I went to see it at the AMC in Jacksonville, where I've seen several Hindi films with their appropriate subtitles (including the first one I saw on the big screen: Tees Maar Khan). This time, however, AMC decided it felt like screwing us non-Indian Bollywood watchers and cut out the subtitles.
OK, to be totally fair to the folks at AMC, the problem was that they didn't have things proportioned correctly on the screen (forgetting to correct for the different proportions of Indian films from American ones). The tops of heads were often cut off, and subtitles across the bottom paid the price of a smaller screen as well.
Still, I was unexpectedly confronted with my first subtitles-less Hindi film. I've only been exposed to Hindi for about nine months, and it's been sporadic during that time. I know my Hindi isn't the best, but it's been improving pretty quickly, so I hoped I'd be OK -- how much of the dialogue do you have to directly understand in a masala film anyway? -- and stayed in my seat. I was OK up until intermission.
After intermission, I either got tired, things got more confusing or they started talking faster because I reached the limits of my comprehension. By the ending, I had no idea what was happening. I'm both proud of myself for sitting through it and angry at myself for not being at the level of Hindi comprehension where I'm no longer quite so dependent on subtitles.
But these things I can say:
I'm convinced that Sallu is the master of masala. Y'all may have noticed (or maybe not) that I have a seriously swinging love-hate relationship with this particular Khan. Mostly, it's his badfanny, show-offy attitude. If he gives it up and just has fun, I love Sallu. This had lots of him kicking butt and taking names, but I don't think I ever had that moment where he came off as so arrogant I wanted to punch him in the face.
Kareena Kapoor, as you may also have noticed, also has the tendency to get on my nerves sometimes. But then other times, when you give her some depth and some spunk, she amazes me (see 3 Idiots, Jab We Met, maybe even 36 China Town). This was one of those times. I also wanted to steal her wardrobe for about 90 percent of the film.
Divya didn't do much studying for her college.

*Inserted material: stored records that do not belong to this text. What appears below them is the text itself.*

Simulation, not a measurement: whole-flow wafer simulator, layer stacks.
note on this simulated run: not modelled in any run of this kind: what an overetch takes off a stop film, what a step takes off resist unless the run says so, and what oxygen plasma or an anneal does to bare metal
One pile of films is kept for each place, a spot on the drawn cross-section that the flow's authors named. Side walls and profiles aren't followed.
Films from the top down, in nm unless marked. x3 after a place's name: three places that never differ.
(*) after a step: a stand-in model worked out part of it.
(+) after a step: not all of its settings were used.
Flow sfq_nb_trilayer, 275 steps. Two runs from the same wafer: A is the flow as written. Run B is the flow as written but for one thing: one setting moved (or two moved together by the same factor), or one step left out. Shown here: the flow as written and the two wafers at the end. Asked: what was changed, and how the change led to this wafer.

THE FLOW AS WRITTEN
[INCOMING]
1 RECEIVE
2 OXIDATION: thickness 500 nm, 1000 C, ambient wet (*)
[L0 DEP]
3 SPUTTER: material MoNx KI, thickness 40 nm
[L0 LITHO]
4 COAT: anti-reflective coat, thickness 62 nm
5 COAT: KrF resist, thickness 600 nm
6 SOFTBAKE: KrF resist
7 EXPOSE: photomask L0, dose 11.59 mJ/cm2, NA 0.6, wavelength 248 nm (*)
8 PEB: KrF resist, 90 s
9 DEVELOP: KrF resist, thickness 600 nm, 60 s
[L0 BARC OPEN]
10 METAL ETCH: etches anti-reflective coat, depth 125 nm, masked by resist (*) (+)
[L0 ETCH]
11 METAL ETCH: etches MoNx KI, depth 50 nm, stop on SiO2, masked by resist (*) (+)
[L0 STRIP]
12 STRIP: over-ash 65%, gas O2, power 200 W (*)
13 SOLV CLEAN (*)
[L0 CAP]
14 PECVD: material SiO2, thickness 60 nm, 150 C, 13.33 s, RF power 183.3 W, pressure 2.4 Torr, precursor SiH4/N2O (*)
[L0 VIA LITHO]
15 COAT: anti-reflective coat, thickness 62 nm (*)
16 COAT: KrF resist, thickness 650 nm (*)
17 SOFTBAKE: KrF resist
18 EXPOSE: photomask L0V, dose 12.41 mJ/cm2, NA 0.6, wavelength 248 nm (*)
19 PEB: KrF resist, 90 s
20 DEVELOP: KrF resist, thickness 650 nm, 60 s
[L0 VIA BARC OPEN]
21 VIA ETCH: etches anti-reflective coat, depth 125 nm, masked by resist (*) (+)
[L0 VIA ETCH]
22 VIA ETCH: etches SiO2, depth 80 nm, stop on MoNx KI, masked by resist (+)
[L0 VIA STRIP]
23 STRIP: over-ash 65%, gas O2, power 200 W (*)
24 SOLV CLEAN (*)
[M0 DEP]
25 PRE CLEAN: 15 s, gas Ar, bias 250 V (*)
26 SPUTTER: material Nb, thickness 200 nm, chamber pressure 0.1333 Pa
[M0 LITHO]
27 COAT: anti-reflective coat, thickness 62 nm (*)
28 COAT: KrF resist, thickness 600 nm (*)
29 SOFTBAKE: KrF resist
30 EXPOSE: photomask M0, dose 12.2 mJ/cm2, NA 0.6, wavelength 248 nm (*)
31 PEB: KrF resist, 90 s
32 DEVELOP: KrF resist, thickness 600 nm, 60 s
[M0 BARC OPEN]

I couldn't understand most of Tsunami Singh's jokes due to the whole language barrier, but his shirts were hilarious.
The music was not great, but the dance numbers were. I think I've mentioned before that I hate when Sallu does his bump-on-a-log "I'm barely going to move and call it dancing" thing, but he actually moved, so I was happy.
So basically, Sallu, if you want to come be my bodyguard, I'd be OK with that. :)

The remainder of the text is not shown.